It was not pretended on the argument that the subscription of the village of Rome to the stock of the railroad company, and the execution and delivery to the commissioners of the village bonds, were unauthorized acts. The scheme of taking the stock and creating a debt of $150,000 had been duly approved by the taxpayers. The execution of the bonds was therefore authorized and perfect, and the "Commissioners of the Railroad Fund" held them for sale and disposition according to certain further conditions prescribed in the 11th section of the statute (Lawsof 1853, 596). By that section the commissioners were authorized to negotiate these bonds so as to make them operative instruments, only on condition that the sum of $500,000 should be subscribed to the stock of the railroad, exclusive of the village subscription of $150,000; and the commissioners were directed, before selling the bonds, to make a certificate under their hands declaring that such subscription had, in fact, been made in good faith by persons able to pay the sums subscribed by them. This certificate was to be filed with the clerk of the village of Rome, and it was, in fact, made and filed in all respects according to the law. The facts, so far stated, had been proved when the motion for a nonsuit was made, together with the additional one that the commissioners delivered the bond on which the suit was brought to the railroad company in exchange for an equal amount of stock in that company. This was a mode of negotiation authorized by the statute. (§ 3.)

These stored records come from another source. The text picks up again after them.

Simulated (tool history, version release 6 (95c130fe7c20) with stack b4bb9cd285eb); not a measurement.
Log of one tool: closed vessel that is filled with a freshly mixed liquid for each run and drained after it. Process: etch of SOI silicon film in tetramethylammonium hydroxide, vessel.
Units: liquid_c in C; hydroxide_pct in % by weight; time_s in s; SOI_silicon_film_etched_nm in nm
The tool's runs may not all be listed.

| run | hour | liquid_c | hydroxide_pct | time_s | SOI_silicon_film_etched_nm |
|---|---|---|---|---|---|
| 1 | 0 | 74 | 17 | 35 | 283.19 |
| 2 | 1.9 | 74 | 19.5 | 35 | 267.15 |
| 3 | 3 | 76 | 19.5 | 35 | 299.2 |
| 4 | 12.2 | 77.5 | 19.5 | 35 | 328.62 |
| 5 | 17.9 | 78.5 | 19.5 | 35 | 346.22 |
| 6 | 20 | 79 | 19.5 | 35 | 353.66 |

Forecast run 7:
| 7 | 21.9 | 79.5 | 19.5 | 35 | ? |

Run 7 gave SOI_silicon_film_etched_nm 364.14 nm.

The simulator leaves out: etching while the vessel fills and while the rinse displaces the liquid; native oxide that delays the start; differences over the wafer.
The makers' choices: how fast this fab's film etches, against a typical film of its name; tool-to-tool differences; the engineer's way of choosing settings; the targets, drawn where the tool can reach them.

It follows that the motion for a nonsuit was properly overruled. The bonds were payable to bearer, and although *Page 24 under the corporate seal of the village, they were negotiable instruments in such a sense as would exempt them, in the hands of a bona fide holder, from a defence which might be available against the railroad company. (State of Illinois v.Delafield, 8 Paige, 527; S.C. on appeal, 2 Hill, 159, 177; Mechanics' Bank v. New Haven R.R. Co., 3 Kern., 625, 627; Fisher v. Morris Canal Co., 3 Am. L. Reg., 423.) If, in point of fact, the commissioners delivered the bonds to the railroad company in exchange for stock, without a performance on the part of that company of the condition precedent of procuring a subscription of $500,000 to the stock, it is quite probable that the company itself could not enforce the bonds, although the proper certificate had been filed, declaring the condition to have been performed. By the express terms of the statute, the subscription was to precede the sale of the bonds, and I do not see how the company could get a title to them unless it procured that subscription to be actually made.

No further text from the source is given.